Is Brittany Calling You?

Le Chadoux, an organic farming 'village' in France, invites stakeholders to save -- and transform -- a family farm

[youtube https://www.youtube.com/watch?v=0G14mY0ea4Q]

Remember me telling you the other day about my having met Pascal Coudray, a fifth-generation Breton dairy farmer who could no longer keep his farm going? Pascal is fortunate in that he has a strong Catholic faith; he has seen nine other small farmers in similar positions commit suicide.

What Pascal is trying to do today is to turn his farm, Le Chadoux, into a kind of working school for teaching organic farming and tradition. His long-term goal is to provide a model of social re-integration, by using the land and those who work on it to resist atomization and rootlessness. Coudray is looking for stakeholders to come join Le Chadoux and build a kind of village there.

If you read the site through Google Chrome, you can get it to automatically translate the page (which is in French — though unfortunately, it can’t translate the video). [UPDATE: An English-language version of the video is now above. — RD] Watch the video, though, if only to see Pascal’s great face. That is a man through whom the Light shines brightly.

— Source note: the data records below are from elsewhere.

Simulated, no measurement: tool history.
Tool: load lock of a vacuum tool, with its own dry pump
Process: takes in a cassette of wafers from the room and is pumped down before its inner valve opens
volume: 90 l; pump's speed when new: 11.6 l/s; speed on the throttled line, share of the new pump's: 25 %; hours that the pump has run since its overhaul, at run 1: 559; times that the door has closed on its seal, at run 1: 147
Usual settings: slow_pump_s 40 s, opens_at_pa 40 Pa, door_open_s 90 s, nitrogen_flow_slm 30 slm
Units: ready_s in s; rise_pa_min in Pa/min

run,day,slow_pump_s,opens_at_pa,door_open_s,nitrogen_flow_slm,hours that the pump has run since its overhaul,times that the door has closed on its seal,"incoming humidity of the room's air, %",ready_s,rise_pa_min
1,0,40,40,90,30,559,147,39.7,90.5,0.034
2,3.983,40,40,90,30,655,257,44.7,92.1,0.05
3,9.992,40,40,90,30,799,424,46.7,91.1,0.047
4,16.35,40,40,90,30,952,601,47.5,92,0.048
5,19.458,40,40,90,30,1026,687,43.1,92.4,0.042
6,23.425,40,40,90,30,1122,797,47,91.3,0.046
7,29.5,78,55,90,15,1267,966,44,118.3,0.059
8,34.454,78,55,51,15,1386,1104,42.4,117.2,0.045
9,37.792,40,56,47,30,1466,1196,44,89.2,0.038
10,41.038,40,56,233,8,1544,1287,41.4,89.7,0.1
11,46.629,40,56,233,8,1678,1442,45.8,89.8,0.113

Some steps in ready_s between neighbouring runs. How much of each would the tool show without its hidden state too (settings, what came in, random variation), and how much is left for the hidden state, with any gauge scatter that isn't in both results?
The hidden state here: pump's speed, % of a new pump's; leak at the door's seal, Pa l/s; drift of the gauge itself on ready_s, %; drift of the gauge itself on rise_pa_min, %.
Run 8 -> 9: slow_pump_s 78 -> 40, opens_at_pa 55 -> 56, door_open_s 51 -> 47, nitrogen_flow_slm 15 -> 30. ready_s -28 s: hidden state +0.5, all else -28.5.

Specifically, Le Chadoux is searching at the moment for someone to raise cows, someone to raise chickens, someone to oversee vegetable production, someone to raise goats, and an artisanal baker. Do you speak French? Are you interested in agrarian life? Le Chadoux may be calling you. This is a Benedict Option project I discovered on my recent trip to France.

I’m not fluent in French, and I’m middle-aged, with a wife and kids, but if I were a single young Francophone, I would write to Pascal to see if there was a place for me at Le Chadoux. I’m sure it’s a lot easier for EU residents to get on there than for non-EU residents. I hope some of my European readers will reach out to Pascal Coudray. Here’s the contact page.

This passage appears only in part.